GOP presidential contender Marco Rubio apparently struck gold as he's garnered the endorsement of Todd Hoffman, star of Discovery's "Gold Rush" reality show.
In a public Facebook post, Hoffman said he spoke to the Florida senator as well as Sen. Ted Cruz (R-Texas), but it was Rubio who impressed the reality star the most. Hoffman is known for his role on the Discovery show that follows the lives of several gold miners.
"I came from humble means as did Marco," Hoffman said. "I believe Marcos faith is deep and he speaks from the heart. I feel like the blue collar guy will get a fair shot with him."
"Normally I will not weigh in on political things but our country is so far in debt, drugs running free on the streets, taxes are so high and will go higher. Freedoms are being taken and the small business man is under attack," he continued. "Bernie is a socialist and Hillary is similar to Obama that doubled our national debt during his 7 years after Bush a republican ran it up as well. Both parties have contributed to our national debt which eventually be our downfall as a country if we don't deal with it."
On Hoffman's Facebook post, Rubio commented, saying, "We're glad to have you on the team, Todd! Thanks so much." It is unclear if Rubio posted the message or a staffer.
"We greatly appreciate Todd's support. Our campaign is gathering momentum as more people learn about Marco and his vision for a new American century," Alex Conant, a spokesperson for Rubio's campaign, told TheBlaze Saturday.
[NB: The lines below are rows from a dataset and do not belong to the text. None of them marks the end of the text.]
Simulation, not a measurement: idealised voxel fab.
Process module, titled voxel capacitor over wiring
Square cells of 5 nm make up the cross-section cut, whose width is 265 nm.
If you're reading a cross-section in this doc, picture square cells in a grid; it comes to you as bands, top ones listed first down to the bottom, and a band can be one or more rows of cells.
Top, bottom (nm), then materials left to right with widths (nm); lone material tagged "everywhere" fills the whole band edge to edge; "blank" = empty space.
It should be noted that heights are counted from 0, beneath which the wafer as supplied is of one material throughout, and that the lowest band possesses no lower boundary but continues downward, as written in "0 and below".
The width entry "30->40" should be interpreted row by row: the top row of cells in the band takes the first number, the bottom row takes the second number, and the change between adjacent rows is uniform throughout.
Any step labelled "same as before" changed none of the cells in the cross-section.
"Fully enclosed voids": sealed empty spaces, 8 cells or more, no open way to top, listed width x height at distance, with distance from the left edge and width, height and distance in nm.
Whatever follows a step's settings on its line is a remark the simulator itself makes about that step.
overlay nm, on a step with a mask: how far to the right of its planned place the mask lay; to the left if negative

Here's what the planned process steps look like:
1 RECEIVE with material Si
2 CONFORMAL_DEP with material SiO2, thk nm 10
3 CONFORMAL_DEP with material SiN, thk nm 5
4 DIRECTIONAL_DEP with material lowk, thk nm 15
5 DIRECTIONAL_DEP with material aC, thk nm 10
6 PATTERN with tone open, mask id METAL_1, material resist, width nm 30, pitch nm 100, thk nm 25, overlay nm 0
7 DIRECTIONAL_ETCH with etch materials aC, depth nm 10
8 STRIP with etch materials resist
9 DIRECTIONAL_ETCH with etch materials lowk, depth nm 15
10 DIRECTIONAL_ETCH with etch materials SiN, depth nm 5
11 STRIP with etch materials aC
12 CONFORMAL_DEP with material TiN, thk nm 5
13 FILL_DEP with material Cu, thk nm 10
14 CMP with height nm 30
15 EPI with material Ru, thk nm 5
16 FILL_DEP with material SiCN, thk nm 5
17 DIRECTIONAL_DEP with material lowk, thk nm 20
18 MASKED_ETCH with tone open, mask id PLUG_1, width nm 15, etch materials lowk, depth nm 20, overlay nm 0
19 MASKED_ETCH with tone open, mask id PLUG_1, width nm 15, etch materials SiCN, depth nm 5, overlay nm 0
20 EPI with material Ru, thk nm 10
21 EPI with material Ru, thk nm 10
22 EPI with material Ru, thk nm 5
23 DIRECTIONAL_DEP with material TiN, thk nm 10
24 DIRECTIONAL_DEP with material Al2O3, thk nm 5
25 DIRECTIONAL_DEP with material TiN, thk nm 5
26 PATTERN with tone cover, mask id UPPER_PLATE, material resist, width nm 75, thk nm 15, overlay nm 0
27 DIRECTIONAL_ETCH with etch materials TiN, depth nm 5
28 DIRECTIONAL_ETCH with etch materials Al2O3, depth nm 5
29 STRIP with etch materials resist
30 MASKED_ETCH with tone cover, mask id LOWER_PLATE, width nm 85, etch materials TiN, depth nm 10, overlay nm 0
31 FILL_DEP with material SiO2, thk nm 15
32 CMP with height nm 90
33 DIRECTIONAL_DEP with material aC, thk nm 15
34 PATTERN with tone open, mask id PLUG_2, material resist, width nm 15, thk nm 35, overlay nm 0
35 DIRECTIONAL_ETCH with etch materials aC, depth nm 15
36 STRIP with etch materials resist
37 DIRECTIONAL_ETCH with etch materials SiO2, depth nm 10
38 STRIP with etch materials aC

Hoffman said he "admires" what former neurosurgeon Ben Carson and what he "has brought to the race." He also said that he has "nothing against" Donald Trump. Yet while he supports his business savvy, he said Trump could pick a Supreme Court replacement that does not align with his beliefs.
Hoffman said he identifies the most with Rubio as he's "not a silver spoon kid."
According to Real Clear Politics' aggregated polling data, Rubio is behind both Trump and Cruz with 10.2 percent. Trump is polling at 35.8 percent, and Cruz is polling at 19.6 percent.